In denial of an inconvenient truth
The most depressing statistic of modern times is the one that tells us that well over 50 per cent of adult Americans do not believe in evolution.
Or at least it was until last week, when Senator Nick Minchin, the Liberal leader in the Senate, told Four Corners that a majority of his party room did not accept the reality of man-made climate change.
At least the Americans – well, some of them, anyway – have an excuse for their ignorance and perversity. In a great many places education standards are low and the general environment is bigoted and provincial. The evolution denialists can reasonably claim that they don’t know any better.
But Liberal members of the Australian federal parliament are among the most privileged groups in the world, with access to the best education money can buy. That a majority can comprehensively reject a scientific consensus that has been confirmed over more than two decades is almost beyond belief – until you remember that these people are first and foremost politicians for whom the truth has always been an optional extra.
What concerns them is political advantage, and, rightly or wrongly, they perceive their current advantage lies in opposing the government’s emissions trading scheme. They could, of course, argue about the detail and seek to amend it, which is what the more rational members of the party are doing. But it is far easier just to reject the lot, to say it’s all a left wing conspiracy and a fraud cooked up by communist greenies intent on destroying the Australian way of life.

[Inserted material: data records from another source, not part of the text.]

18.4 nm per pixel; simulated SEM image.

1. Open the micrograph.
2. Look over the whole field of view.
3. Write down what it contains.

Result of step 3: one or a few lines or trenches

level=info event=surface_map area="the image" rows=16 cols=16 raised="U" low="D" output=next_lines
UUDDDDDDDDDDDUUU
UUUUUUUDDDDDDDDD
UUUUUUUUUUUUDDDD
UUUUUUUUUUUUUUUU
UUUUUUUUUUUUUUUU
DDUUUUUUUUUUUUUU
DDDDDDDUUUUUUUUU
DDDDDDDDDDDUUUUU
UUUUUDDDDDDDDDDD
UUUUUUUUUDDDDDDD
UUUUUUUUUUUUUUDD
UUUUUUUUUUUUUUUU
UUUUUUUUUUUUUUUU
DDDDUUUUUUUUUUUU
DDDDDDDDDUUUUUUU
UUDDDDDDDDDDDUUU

They take their cue from the right-wing commentariat headed by Andrew Bolt, Janet Albrechtsen and Miranda Devine, none of whom is inclined to let the facts get in the way of a good diatribe. Their loathing for the left in general and the Greens in particular is so obsessive that the mere suggestion that the Greens might support a position is sufficient for them to condemn it out of hand.
So in pursuing their vendetta against the reality of man-made climate change they are prepared to give aid and comfort, and, most importantly, media space, to every maverick dissenter who emerges from the woodwork. This utterly unmerited exposure is calculated to make it appear that the argument is still unsettled, there is still a sizeable and respectable body of scientists who doubt the validity of the climate change thesis.
There isn’t: the basic fact of man-made climate change is accepted by all but the fruitloops – and it would appear that Australians are among them. Britain’s new High Commissioner to Australia, Baroness Valerie Amos, commented rather tactlessly last week that she was surprised to find there was still debate about it in her new posting. She refrained from suggesting that she felt herself surrounded by slow learners, even primitives, but the point was clear.
Throughout the civilised world, man-made climate change is a scientific fact, up there with the law of gravity. Of course there is still debate about the details, but no serious student of the literature questions the role played by carbon emissions in accelerating global warming or the catastrophic consequences that will flow from it unless action is taken.
Those who pretend otherwise can no longer plead ignorance, so their perversity must be put down either to cynical self-interest or to sheer bloody-mindedness. In the case of the recalcitrants in the Liberal Party room it is probably a combination of the two. So Kevin Rudd is perfectly entitled to excoriate them in the strongest possible terms, as he finally did in his Lowy lecture.
The pity is that he has left it so long. For most of the last two years the government has virtually ignored the debate on climate change in favour of pursuing its agenda on the Global Financial Crisis. This is understandable in the circumstances, but it has left a political vacuum to be filled by the denialists and, as a result, public opinion, once red hot for action on climate change, is now at best lukewarm. There is confusion over just what the government’s emissions trading scheme entails and doubts over its efficacy.
Rudd is now attempting to revive the sense of urgency which prevailed at the start of his term. But it may be too little too late. As, of course, may be whatever course of action is determined at Copenhagen next month. And if Copenhagen is a flop, Minchin and his troops will undoubtedly claim the failure as a justification for their do-nothing stance, and even as some sort of political victory. Those whom the gods seek to destroy, they first make mad.
Malcolm Turnbull is sane on climate change but, when it comes to asylum seekers, he appears just as unhinged as everyone else. His solution to the non-existent crisis is the reintroduction of some form of temporary protection visas – refugees who arrive by boat are to be given shelter for three years rather than permanent asylum.
This is silly on two levels. For starters, almost all of them eventually qualify for residency anyway – the waiting period is both cruel and pointless. But more importantly it just doesn’t work; when the Howard government introduced TPVs the boat numbers actually increased.
Still, it must be admitted that the Rudd government’s approach to the issue hasn’t been all that brilliant either. It now appears that face will be saved; the recalcitrants on the Oceanic Viking are beginning to trickle ashore in Indonesia, having been enticed, bribed, suborned and conned by promises of privileged five-star treatment which Rudd assures us that they won’t get.
Some are still holding out for a better offer, which will surely be forthcoming. What about a Christmas hamper, a Kevin 07 t-shirt and an autographed pin up of Julia Gillard or Wayne Swan, according to orientation and preference? That should get them moving, one way or another.